You could cross [the Irwell] via the swanky bridge designed by instant regenerator Santiago Calatrava but to get the true measure of the place it's best approached through the bleak dual carriageways, retail parks, office complexes and industrial estates of Trafford, where you get to see the bizarre Yeltsin-Constructivism of Old Trafford Stadium, redesigned by local architects Atherden Fuller in the late 1990s. This freakish mix of domineering symmetries and bared structure is heralded by a statue of Denis Law, George Best and Bobby Charlton, the United Trinity locked in embrace. Their faithfully rendered skinny bodies and skimpy 1960s kit contrasts vividly with today's lumbering soccer supermen, leaving them looking dainty and rather camp, with a slight mince to their celebratory pose.I Googled the phrase "Yeltsin-Constructivism" to find out what it meant and came across what must have been an earlier draft of the same paragraph, in which he talks about "the bizarre Yeltsin-Constructivism of Old Trafford, where domineering symmetries, bared structure and outrageously kitsch statues prove the enduring ridiculousness of the world's least interesting football team."

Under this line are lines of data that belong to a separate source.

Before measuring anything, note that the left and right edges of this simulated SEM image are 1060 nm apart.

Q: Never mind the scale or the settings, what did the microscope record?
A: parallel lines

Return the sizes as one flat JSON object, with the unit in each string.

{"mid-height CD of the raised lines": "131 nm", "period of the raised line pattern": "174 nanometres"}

It's worth pointing out that in the book itself, Hatherley makes clear his apparent lack of interest in football-in-general when he complains about the conversion of the Urbis building into the National Football Museum: "It's difficult to imagine any fate more depressing."
Luckily, what Hatherley appears to lack in interest in football (and its role in the city's regneration), he makes up for in his architectural descriptions. He appears to be the only person to ever have used the term "Yeltsin-Constructivism" and what a great, unique way to describe what is probably Manchester's most iconic and important building, the centre of a global commercial empire and (despite what Hatherley appears to think) probably the most enduring narrative in world football.
It makes you wonder whether the architects consciously had the idea of some sort of postmodern 1990s form of Russian Constructivism in mind when they redesigned the stadium. Whilst there is no record (on Google) of anyone using the term "Yeltsin-Constructivism," there is a group called the New Constructivists, whose aim is to explore constructivism's "stylistic relevance to the contemporary world in terms of the use of line, planes, precision and formal ordering of visual elements."
This wouldn't have been the first time Manchester United have been associated with the imagery of the Soviet Union, and I don't mean the Red Army's 1974 "plan to invade Manchester." United fans have long referred to themselves as the Red Army. The Republic of Mancunia has recently become a popular slogan, with its attendant image of clenched fists and red stars (not to mention the occassional hammer and sickle). In a recent article on the football website In Bed With Maradona on Manchester United's left-wing tendency, I suggested that this may have stemmed from the industrial character of the area around Old Trafford (visited in 1961 by the cosmonaut Yuri Gargarin).
It's hard to imagine any other area in the UK making such a play on this perceived left-wing identity - "red" in more than one sense of the word. The irony is obvious and many have pointed it out in response to the IBWM article. The club whose fans align themselves with the imagery (if not necessarily the politics) of the far left (possibly reflected in the design of the stadium), are also famously successful at global marketing and closely identified with huge sponsorship deals with the likes of insurance giants AON, car manufacturers Chevrolet, logistics firm DHL and watchmakers Hublot. A far cry (as Hatherley seems to be hinting at) from the innocent world of Law, Best and Charlton, modest salaries and sponsorless shirts.
Football is the global sport and Manchester United are its common currency. Its brand strategists have successfully tapped that huge market and Old Trafford is the symbolic centre of what I earlier described and what can only be described as an empire. It stands alongside the Nou Camp, the Bernabeu and the San Siro as a monument to European club football's global dominance. With the term "Yeltsin-Constructivism," Owen Hatherley may have summed up its unusual aesthetic.